Guest Author - Clare Stubbs
Over the last few years, the well known iTunes software by Apple has seen a number of competitors enter the market, including Amazon and HMV. eMusic.com was launched back in 1995 when it started out as an online CD retailer, but it has since joined the digital music race and begun making some alterations on how the company operates.
It was in the year 2000 that (as mentioned on eMusic.com) they set up the world’s very first subscription service for downloading music in a digital format, a groundbreaking feature which has set a precedent about how we purchase our favorite music.
On the November 20th 2010 it was announced that the company (which have approximately 400,000 subscribers and a library of more than 10 million songs) have ditched the option that previously allowed users to bulk buy credits for downloads, in favor of providing music lovers with the option to purchase individual tracks. This move is expected to make eMusic.com a major active competitor for rival organizations.

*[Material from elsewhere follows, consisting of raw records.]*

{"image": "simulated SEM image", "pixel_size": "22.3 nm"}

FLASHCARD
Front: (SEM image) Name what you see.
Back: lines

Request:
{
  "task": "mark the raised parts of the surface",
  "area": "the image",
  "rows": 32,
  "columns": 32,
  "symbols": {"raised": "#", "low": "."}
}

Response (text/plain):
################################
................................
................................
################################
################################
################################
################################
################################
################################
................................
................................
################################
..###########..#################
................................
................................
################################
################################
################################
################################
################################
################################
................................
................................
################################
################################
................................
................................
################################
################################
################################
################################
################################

These changes means that eMusic.com will be able to increase its library by obtaining any new releases from Warner and Sony, as well as 2009 tracks from Universal.
The cost of downloading individual tracks through the site will vary but in 2010, they consist of the following:
• A large majority of independent tracks are set at a price of 49 cents
• Tracks from major music labels like Sony and Warner (when they become available) will be priced at anything between 69 and 89 cents which is definitely going to make the company a good contender for the future of digital downloads
It seems that both iTunes and eMusic.com are both worthy contenders and it might be difficult to make any real comparisons. However, iTunes overall offers a more extensive library of songs as well as providing extras like TV shows and games but a large majority of tracks available through eMusic are actually cheaper (especially since they unveiled their new plans for downloading individual tracks) and a major benefit is that any songs can be played through any MP3 player.
Some existing eMusic.com users appear to have reacted badly to the latest changes but is it possible for the service to become a real competitor against other digital music providers like iTunes?
Only time will tell, we will have to wait and see!